At the beginning of November 2024, the US Federal Energy Regulatory Commission (FERC) rejected Amazon’s request to buy an additional 180 megawatts of power directly from the Susquehanna nuclear power plant for a data center located nearby. The rejection was due to the argument that buying power directly instead of getting it through the grid like everyone else works against the interests of other users.
Demand for power in the US has been flat for nearly 20 years. “But now we’re seeing load forecasts shooting up. Depending on [what] numbers you want to accept, they’re either skyrocketing or they’re just rapidly increasing,” said Mark Christie, a FERC commissioner.
Part of the surge in demand comes from data centers, and their increasing thirst for power comes in part from running increasingly sophisticated AI models. As with all world-shaping developments, what set this trend into motion was vision—quite literally.
The AlexNet moment
Back in 2012, Alex Krizhevsky, Ilya Sutskever, and Geoffrey E. Hinton, AI researchers at the University of Toronto, were busy working on a convolution neural network (CNN) for the ImageNet LSRVC, an image-recognition contest. The contest’s rules were fairly simple: A team had to build an AI system that could categorize images sourced from a database comprising over a million labeled pictures.

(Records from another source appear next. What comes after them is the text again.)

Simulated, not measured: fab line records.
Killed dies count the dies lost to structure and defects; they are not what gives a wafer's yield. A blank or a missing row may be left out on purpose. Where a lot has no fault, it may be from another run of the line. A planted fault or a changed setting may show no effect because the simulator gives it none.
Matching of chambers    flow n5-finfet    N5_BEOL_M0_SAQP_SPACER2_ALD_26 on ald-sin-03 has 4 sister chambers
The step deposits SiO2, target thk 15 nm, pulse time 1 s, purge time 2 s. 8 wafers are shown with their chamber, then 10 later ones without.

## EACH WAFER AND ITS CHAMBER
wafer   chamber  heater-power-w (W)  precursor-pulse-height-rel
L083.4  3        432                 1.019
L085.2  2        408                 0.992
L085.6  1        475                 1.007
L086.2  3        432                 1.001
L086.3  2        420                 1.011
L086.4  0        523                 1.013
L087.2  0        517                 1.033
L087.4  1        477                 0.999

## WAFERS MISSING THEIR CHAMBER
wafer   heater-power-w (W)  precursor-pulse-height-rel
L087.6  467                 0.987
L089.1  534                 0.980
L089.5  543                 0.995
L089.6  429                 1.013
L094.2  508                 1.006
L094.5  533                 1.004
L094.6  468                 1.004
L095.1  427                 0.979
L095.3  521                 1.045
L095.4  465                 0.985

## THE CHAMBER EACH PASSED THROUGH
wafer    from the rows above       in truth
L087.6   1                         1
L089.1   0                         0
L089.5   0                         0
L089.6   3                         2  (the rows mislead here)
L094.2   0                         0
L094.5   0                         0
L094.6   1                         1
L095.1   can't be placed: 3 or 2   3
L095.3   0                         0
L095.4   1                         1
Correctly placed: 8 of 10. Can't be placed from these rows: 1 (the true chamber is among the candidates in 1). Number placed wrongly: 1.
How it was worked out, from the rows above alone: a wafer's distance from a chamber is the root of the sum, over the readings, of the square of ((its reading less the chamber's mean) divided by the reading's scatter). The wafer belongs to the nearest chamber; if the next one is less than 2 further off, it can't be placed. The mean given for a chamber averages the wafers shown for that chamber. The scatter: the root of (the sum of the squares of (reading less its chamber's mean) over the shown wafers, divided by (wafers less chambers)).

The task was extremely challenging at the time, so the team figured they needed a really big neural net—way bigger than anything other research teams had attempted. AlexNet, named after the lead researcher, had multiple layers, with over 60 million parameters and 650 thousand neurons. The problem with a behemoth like that was how to train it.
What the team had in their lab were a few Nvidia GTX 580s, each with 3GB of memory. As the researchers wrote in their paper, AlexNet was simply too big to fit on any single GPU they had. So they figured out how to split AlexNet’s training phase between two GPUs working in parallel—half of the neurons ran on one GPU, and the other half ran on the other GPU.